Tyrese Maxey’s stellar start to the season for the Philadelphia 76ers came to a screeching halt Monday night against the Phoenix Suns. It wasn’t that the Suns did anything particularly effective; Chris Paul, who would normally be tasked with guarding Maxey, only played 13 minutes after suffering a heel injury.
No, the problem wasn’t external: Maxey simply wasn’t hitting his shots. He made just four of his 18 attempts against the Suns, including an ugly 0-4 from deep. Those are Matisse Thybulle numbers, not Maxey numbers. After the game, Sixers head coach Doc Rivers discussed a modified game plan for Maxey.
“This is where you got to be so careful with young players. He watches the film, and he sees all these guys open. I thought he played an entire game predetermining trying to come off to be a passer, and I thought he got stuck in that and so it’s not a big change. We got to get him back to being a scorer. Be a scorer, and let us complain about you missing guys, but you got to be an attacker. I thought he tried to turn it on, but we’ll get him back in the right place.”
Maxey’s Struggles Began Last Week
While the Suns game was certainly an eyesore, Maxey’s downward slide began a game earlier. Against the New York Knicks last Friday, Maxey went 10-29 from the floor, including 4-13 from beyond the arc. Even still, Maxey managed to score 31 points. Between the Knicks and Suns games, Maxey’s shooting totals are almost unrecognizable: he shot 23.5 percent from three and a marginally better 29.5 percent from the field.
It doesn’t take much to remember Maxey’s fantastic opening to the season. Over the first nine games, Maxey was connecting on over 46 percent of threes while elevating his volume from last year.
There’s likely one glaring, cake-dumping reason Maxey’s numbers took a dip over the last two games: James Harden. Since the Sixers’ star guard went down with a foot injury, Maxey’s been tasked as the team’s primary playmaker. And in that vein, he’s stepped up: prior to Harden’s injury, Maxey was averaging 3.4 assists per night. Since then, that figure has nearly doubled, ballooning to 6.5 helps per game.
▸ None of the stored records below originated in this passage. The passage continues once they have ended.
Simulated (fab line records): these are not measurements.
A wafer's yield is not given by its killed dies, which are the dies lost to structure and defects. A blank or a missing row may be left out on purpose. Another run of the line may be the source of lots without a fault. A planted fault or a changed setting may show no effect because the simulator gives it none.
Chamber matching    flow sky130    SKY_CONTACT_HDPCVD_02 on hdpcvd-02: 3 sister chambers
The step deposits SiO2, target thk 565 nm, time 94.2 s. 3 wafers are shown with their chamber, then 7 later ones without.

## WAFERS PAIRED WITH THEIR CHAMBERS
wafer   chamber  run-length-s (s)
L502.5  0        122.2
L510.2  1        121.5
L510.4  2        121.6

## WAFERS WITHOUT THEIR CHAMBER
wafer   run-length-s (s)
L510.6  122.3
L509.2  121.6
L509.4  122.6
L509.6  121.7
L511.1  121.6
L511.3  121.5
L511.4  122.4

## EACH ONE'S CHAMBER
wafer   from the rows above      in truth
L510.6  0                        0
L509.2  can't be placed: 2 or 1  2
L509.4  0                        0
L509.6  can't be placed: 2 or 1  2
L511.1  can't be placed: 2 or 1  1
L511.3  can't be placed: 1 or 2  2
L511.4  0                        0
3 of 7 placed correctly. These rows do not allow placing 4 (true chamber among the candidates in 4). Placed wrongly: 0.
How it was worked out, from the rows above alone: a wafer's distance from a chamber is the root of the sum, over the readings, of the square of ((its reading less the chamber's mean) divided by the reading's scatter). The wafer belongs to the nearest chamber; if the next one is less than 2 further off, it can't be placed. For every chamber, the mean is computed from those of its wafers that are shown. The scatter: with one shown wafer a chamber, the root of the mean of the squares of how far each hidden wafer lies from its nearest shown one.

But playmaking isn’t what Maxey excels at. And with Harden in the lineup, he was able to take advantage of his downhill quickness and sharpshooting off a Harden drive and kick. Now, Maxey’s been thrust into a new, perhaps uncomfortable role.
Maxey is Not the Only Playmaker Left on Sixers’ Roster
Looking up and down the roster, it’s fair to wonder where Philadelphia will make up for James Harden’s 10 assists per night. Philadelphia’s next three players in assists per game (Maxey, Joel Embiid, Tobias Harris) all barely combine for the same number of assists as Harden (10.6).
Do the Sixers need another playmaker? Maybe. Or perhaps they just need their other stars to step up and fill the void left by Harden. It’s something Embiid discussed after the Suns game Monday night.
“I just adapt and do whatever it takes to win, whatever I’m needed. He’s not playing so I’m asked to do way more as far as play-calling, playmaking and then also scoring the ball and defending. I like to take on the challenge.”
The Sixers need help from somewhere. If it means the current cadre of stars steps up, so be it. But the team does have an open roster spot if things get uber-desperate over the next few weeks in Harden’s absence.